The tentacles of capitalism mercilessly strangle London's renters, as they struggle to survive against the monstrous 'Landlord Octopus'.
"Landlordism causes unemployment" runs the motto.
It's the kind of edgy cartoon you might expect to see in 2018 — a comment on the suffocating greed of some of London's richest, most uncharitable landlords. Except this illustration is the work of 20th century social justice campaigner William Bacot Northrop, who published it in 1909.
Among the wealthy landowning targets in this gloriously melodramatic lampoonery are Lord Portman (Marylebone), the Duke of Westminster, and Lord Cadogan (Kensington and Chelsea). A cartouche reads:
Octopium Landlordicuss (Common London Landlord). This Fishy Creature lives on RENT. Its Tentacles grasp 5 Square Miles of London. This Absorbant Parasite sucks £20,000,000 a year from its Victims, giving Nothing in return. The People must destroy It — or be destroyed.

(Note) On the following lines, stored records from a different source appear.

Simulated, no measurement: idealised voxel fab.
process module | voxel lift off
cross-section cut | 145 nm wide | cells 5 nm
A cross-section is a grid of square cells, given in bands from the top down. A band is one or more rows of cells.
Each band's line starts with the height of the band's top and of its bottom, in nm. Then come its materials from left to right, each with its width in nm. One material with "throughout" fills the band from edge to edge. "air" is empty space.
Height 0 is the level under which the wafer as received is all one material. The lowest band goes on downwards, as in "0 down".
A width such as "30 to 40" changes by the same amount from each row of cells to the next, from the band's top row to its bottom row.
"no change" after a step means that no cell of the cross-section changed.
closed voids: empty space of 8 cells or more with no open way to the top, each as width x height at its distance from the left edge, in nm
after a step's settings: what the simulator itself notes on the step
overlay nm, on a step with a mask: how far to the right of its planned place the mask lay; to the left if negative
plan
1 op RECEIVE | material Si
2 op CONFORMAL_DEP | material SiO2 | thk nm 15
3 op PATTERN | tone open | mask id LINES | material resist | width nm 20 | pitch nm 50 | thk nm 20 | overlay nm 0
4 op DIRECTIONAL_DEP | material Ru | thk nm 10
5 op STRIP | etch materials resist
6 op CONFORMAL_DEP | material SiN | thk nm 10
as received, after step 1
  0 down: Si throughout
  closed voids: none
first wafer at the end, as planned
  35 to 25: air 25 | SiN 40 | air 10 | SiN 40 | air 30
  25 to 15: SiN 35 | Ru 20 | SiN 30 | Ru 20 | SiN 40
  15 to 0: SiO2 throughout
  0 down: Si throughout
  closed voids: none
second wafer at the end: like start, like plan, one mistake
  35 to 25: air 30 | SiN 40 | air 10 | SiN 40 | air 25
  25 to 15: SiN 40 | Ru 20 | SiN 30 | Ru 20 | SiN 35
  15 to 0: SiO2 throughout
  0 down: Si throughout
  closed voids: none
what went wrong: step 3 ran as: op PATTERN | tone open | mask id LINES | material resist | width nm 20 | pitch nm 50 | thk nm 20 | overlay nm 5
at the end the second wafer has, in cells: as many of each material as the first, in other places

Many of these estates still own vast tracts of London, including Lord Portman, whose Portman Estate still possesses 110 acres of Marylebone; Bedford Estates (now the largest private landowner in Bloomsbury); and Cadogan Estates, which owns 93 acres of the Royal Borough of Kensington and Chelsea, including prime retail and residential areas in Sloane Street, Sloane Square and the King's Road.* Seems that Northrop's rally to 'destroy or be destroyed' fell on deaf ears.
The illustration is for sale at the London Map Fair in June. You might need a bit of dosh to buy it. Probably helps if you're a wealthy landlord.
*We should point out that these days, the estate also do much charitable good.